Copyright 2010, Blake, Cassels & Graydon LLP
Originally published in Blakes Bulletin on Litigation & Dispute Resolution, June 2010
The Supreme Court of Canada (the Court) has recognized a limited constitutional right to access government documents. In the case of Ontario (Public Safety and Security) v. Criminal Lawyers' Association, which was released on June 17, 2010, the Court held that the scope of s. 2 (b) of the Charter (freedom of expression) includes a right to access government documents, but only where access is necessary to permit meaningful discussion. The Court did not elaborate on what would constitute meaningful discussion, and has left unanswered many other questions about when and how the constitutional right to access government information can be enforced.
The case has a long history. In 1997, a judge of the Ontario Superior Court stayed murder charges arising from a mob "hit" in 1983, because of abusive conduct by police and prosecutors, issuing a scathing judgment critical of the police and the Crown. The Ontario Provincial Police (OPP) conducted a review of the investigation and subsequent prosecution. Nine months later, in a terse press release, the OPP declared it had found "no misconduct" on the part of state officials.
The stark contrast between the Court's decision and the OPP press release prompted the Criminal Lawyers' Association (CLA) to request the OPP report and records underlying the OPP's investigation, pursuant to the Ontario Freedom of Information and Protection of Privacy Act (FIPPA).
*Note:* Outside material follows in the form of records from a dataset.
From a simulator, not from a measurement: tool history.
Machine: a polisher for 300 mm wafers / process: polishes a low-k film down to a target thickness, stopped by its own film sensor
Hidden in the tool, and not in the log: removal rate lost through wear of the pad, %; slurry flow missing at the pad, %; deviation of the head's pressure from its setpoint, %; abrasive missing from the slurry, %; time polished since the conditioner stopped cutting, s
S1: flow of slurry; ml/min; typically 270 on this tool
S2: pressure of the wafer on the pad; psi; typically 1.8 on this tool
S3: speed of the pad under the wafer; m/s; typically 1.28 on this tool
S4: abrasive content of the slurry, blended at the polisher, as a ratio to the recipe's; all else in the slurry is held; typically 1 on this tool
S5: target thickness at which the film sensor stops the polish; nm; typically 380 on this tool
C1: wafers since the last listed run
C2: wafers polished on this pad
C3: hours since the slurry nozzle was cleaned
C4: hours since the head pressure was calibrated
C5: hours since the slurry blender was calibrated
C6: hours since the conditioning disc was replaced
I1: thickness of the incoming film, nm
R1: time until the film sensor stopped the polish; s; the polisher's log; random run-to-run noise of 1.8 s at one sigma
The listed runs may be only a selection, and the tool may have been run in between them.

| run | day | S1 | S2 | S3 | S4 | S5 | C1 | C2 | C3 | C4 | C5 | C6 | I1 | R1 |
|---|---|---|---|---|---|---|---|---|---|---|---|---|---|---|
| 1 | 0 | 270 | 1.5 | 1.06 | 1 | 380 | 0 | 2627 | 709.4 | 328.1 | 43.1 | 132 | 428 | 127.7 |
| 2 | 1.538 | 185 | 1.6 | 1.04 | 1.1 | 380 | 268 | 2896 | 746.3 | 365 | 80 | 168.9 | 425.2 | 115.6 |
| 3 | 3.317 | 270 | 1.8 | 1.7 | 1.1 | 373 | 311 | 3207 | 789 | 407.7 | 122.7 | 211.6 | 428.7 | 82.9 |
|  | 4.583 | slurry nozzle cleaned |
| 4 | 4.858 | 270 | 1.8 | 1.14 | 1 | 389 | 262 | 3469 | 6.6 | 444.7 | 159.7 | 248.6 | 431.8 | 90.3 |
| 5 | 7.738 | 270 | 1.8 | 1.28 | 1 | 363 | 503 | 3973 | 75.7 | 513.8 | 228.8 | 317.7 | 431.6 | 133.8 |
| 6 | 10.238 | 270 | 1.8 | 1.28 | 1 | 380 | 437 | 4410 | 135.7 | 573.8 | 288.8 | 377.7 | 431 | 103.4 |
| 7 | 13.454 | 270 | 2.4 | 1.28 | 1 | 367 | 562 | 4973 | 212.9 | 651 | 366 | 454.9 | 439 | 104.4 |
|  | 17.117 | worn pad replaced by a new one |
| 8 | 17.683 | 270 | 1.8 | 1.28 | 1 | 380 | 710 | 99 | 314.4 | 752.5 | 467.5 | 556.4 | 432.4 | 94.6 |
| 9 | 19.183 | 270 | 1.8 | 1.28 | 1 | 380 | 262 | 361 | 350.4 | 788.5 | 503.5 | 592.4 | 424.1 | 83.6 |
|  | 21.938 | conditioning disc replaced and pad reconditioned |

The Ministry of the Solicitor General refused the request, stating that the records were exempt from disclosure under law enforcement and solicitor-client privilege exemptions in the FIPPA. Although s. 23 of the FIPPA contains a "public interest override" whereby exempt records may be disclosed if "a compelling public interest in the disclosure of the record clearly outweighs the purpose of the exemption", the override does not apply to the law enforcement and solicitor-client privilege exemptions.
The Information and Privacy Commissioner of Ontario upheld the Ministry's decision. The case went to the Ontario Divisional Court, where the CLA argued that the non-disclosure infringed freedom of expression under section 2(b) of the Charter. The Divisional Court rejected the CLA's arguments and upheld the non-disclosure, stating that there is no constitutional "right to know."
The Ontario Court of Appeal overturned the Divisional Court decision. A majority of the court held that s. 23 infringed s. 2(b) of the Charter and should extend the public interest override to records related to law enforcement and solicitor-client privilege. In a strong dissent, Juriansz J.A. stated that s. 2(b) does not create a right of access to information in the possession or under the control of a government.
Supreme Court Decision
The Supreme Court decision gives and takes. The Court has recognized that a right of access exists "only where access is necessary to permit meaningful discussion on a matter of public importance, subject to privileges and functional constraints". On the other hand, the Court refused to recognize a "general right of access", treating "access [as] a derivative right which may arise where it is a necessary precondition of meaningful expression on the functioning of government." It found that s. 23 of the FIPPA was constitutional, but seemed to do so on the basis that the public interest must be considered when considering the law enforcement and privilege exemptions, which are discretionary. As a result, the Court ruled that the matter should be reconsidered by the Information Commissioner, suggesting that at least some of the report and records should be released. As the Court stated:
"The absence of reasons and the failure of the Minister to order disclosure of any part of the voluminous documents sought at the very least raise concerns that should have been investigated by the Commissioner. We are satisfied that had the Commissioner conducted an appropriate review of the Minister's decision, he might well have reached a different conclusion as to whether the Minister's discretion under s. 14 was properly exercised."
The decision is significant in that it recognizes at least a limited constitutional right to access government information. However, it gives little guidance as to how or when that right is triggered. The Court is clearly concerned that the access right not be so broad that it extends into traditionally secret areas, such as cabinet deliberations or the inner workings of courts, and this may have motivated the unusual step it took in carving out limits within s. 2(b) of the Charter rather than analyzing exceptions under the reasonable limits clause in s. 1.
More cases will need to be brought before the many practical questions flowing from the decision can be answered. Some of those questions may come up this fall when the Court hears the Information Commissioner of Canada v. Prime Minister of Canada (et al.) case. This appeal raises the issue of whether information held by ministers (including the Prime Minister) and their immediate political staff is subject to public disclosure. In the Information Commissioner case, Paul Schabas will represent a media coalition consisting of the Canadian Newspaper Association, the Canadian Association of Journalists and the Canadian Media Lawyers' Association, and Ryder Gilliland will represent the Canadian Civil Liberties Association.